Photocopiers & Depositions

Today I followed a link Governing had posted in a story. This link (http://blog.cleveland.com/metro/2011/03/identifying_photocopy_machine.html) led me to what appeared to be an excerpt from a deposition where an attorney was questioning an employee who seems to have worked in the recorder’s office in Cuyahoga County, Ohio. The proceeding is somewhat interesting because it is a good example of what can often happen in a deposition. One attorney is trying to get someone to answer or confirm their question. Because the respondent is not 100% sure of exactly what the questioning attorney means, he asks for qualification. The attorney asking the question does not really want to qualify his answer at first, but out of frustration eventually does. And then the respondent answers the question. It may seem cumbersome and humorous to some, but a deposition is not a casual conversation. The resulting document is based on a sworn legal statement.

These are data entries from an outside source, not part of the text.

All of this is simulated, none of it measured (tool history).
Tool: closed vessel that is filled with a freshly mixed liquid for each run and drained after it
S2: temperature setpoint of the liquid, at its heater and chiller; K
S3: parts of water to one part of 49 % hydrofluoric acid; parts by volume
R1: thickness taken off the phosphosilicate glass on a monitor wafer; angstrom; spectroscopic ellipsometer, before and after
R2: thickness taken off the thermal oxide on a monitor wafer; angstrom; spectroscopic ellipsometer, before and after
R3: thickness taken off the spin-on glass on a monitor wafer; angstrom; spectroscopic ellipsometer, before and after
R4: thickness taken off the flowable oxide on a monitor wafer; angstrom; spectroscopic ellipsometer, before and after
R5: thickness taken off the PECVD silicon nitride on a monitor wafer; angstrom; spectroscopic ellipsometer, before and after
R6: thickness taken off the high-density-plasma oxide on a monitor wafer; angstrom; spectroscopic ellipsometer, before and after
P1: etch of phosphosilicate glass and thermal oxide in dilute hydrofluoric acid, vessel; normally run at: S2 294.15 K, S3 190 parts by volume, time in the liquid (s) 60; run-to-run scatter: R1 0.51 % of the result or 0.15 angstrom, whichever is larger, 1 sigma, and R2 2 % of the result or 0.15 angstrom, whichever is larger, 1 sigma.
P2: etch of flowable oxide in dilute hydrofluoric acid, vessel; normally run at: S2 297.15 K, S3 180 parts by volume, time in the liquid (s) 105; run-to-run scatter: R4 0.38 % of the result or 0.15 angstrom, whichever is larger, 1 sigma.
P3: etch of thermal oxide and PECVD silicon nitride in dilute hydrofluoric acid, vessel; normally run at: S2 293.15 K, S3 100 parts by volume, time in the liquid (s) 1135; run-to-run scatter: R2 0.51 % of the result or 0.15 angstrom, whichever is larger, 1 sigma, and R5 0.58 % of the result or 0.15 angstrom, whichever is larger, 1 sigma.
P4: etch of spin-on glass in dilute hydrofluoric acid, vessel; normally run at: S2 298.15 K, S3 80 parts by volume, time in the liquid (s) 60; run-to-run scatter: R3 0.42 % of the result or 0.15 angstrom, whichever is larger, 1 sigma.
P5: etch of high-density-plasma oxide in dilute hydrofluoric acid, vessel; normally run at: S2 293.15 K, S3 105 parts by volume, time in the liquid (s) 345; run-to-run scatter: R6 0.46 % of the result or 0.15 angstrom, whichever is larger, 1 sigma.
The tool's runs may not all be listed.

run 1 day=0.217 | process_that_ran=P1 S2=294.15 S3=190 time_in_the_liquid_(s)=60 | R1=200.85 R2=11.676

I probably would have answered in a very similar manner as the person responding. I don’t think I have ever heard anyone ask to “photocopy” something so would have also asked for a clarification. But apparently the majority of people commenting would be much more willing to be informal and loose with their answers. They condemn the respondent in this exchange and feel he should have answered as if they were having the conversation in the diner down the street. And this is what the questioning attorney counts on. However, if you have actually ever gone through a deposition, most likely your attorney has told you that you need to be very careful in your answers. You are of course sworn to tell the truth. So you need to be very sure of your answers. You cannot in any way assume anything. You only answer exactly what was asked and do not offer additional information. If you are uncertain in any way about the question, you are supposed to ask for clarification. If you really don’t know something you are not to suggest or try to answer – you are supposed to simply say “I don’t know” or if you can’t remember, you are to answer, “I don’t remember.”

I had to do this during a particularly intense deposition that lasted about 3 or 4 hours with about 8 attorneys all asking me questions. The attorney representing the party with a lawsuit against our city kept asking me things that I really could not remember so that is exactly the answer I gave. “I don’t remember.” I was not going to try to come up with something I wasn’t sure about just to give a response. However, this particular attorney eventually got so frustrated, he also tried a similar tactic to the one in this transcript by asking me if I had something wrong with me because I could not remember things.  He did eventually realize that one critical thing I did remember was the name of the company that installed the object that allegedly led to the death of his client – a company he had failed to discover and name in the lawsuit. Our city of course was dropped from the suit because we truly had nothing to do with the case and no involvement other than it happened in our city.

The key is if a government body is named in a lawsuit and an employee must be questioned, they are not obligated nor expected to be nice to the questioning attorney. He is not their friend, nor are they obligated to help him win his case. The person questioned is under oath and sworn to tell the truth. If that person needs clarification to do so, who is anyone else to question their responses? I would rather have my government representative answer as this person did being careful and sure of their answers.  To do otherwise and be irresponsible and casual is absolutely not serving the public good.